The Long County commissioners made no formal decisions at
their work session Tuesday but they explored issues that will come up in the
future, including at their Sept. 4 meeting.
The commissioners received a 29-page report from the Carl Vinson Institute of Government showing how all county employees can be classified and compensated with appropriate pay. The institute surveyed each county job and applied local and regional pay scales to set a range of employee pay.
Annual salaries proposed for county workers start at $20,302 and top out at $72,633. Elected officials, temporary part time employees and contract employees are not included.
Cost of implementing the compensation plan for fulltime employees would be $81,000; including part time workers would cost an additional $19,000. Long County’s part time firefighters were surveyed separately; it would cost $31,000 to include them in the compensation system.

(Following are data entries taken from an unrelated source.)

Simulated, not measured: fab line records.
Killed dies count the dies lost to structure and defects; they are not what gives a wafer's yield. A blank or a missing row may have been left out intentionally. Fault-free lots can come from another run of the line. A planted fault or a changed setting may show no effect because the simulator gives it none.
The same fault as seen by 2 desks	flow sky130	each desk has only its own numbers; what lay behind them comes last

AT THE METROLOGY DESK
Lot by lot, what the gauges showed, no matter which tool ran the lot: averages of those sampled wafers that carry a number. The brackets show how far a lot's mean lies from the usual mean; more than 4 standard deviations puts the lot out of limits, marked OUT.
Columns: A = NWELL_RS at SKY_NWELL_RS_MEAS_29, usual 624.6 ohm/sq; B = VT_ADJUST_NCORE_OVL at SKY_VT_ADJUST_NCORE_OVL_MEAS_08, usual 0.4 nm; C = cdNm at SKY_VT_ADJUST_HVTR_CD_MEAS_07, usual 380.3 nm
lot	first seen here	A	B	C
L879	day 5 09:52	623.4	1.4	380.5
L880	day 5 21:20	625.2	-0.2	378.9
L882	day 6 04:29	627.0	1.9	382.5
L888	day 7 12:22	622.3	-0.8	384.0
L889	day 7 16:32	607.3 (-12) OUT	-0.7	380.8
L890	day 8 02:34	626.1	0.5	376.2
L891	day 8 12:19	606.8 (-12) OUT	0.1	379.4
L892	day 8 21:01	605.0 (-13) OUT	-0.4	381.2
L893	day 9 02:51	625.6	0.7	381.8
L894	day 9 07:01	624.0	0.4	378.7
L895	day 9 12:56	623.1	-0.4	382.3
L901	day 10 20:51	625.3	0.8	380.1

Long County’s infrastructure, especially its dirt roads, are discussed at almost every meeting and Tuesday was no exception. The county’s code enforcement chief, John Bradley, presented a list of subdivisions and the status of the roads in each.
The Vickers Hill subdivision was completed in 1996 and has never been accepted for county maintenance, Bradley said. Vickers Hill is considered the worst troublespot, partly because property owners there have filed a lawsuit against the county and the engineering firm of P.C. Simonton and Associates.
Bill Nutting’s Georgia Coastal Land Co. developed the Vickers Hill Subdivision, hiring the Simonton firm as civil engineer on the project. Landowners Randall Klingensmith, Beth Klingensmith, Walter Pelton, William Karriker, James Wine Jr., Chester Bradley and Carl Steen first filed the lawsuit against the county and Simonton in February 2016. John Doe and Jane Doe are also listed as defendants, representing county officials who are not named.
A hearing in the case has been scheduled for 10 a.m. Sept. 6 in Long County State Court.
At the end of the discussion of county roads Commissioner Clifton DeLoach asked about the procedure for renaming a road. He said a constituent who had a road named after his wife was now divorced and wanted to rename the road.
Matthew Barrow of P.C. Simonton and Associates Engineering gave the commissioners an update on the planning for a Long County water system. The commission has taken preliminary steps toward getting into the water business.
DeLoach pointed out that the county would have to borrow the money to start a water system. Revenue from the water system will pay towards its operating cost but not generate money for the county’s general fund. He said, “I want to study it a little more.”
Barrow said the commissioners could make the decision in September and two new planned subdivisions would be good candidates for county water systems and the schedule would allow time for that. Last month the commissioners allowed developers of one subdivision to use a private water system when they said provision of water by the county would be too late for their schedule.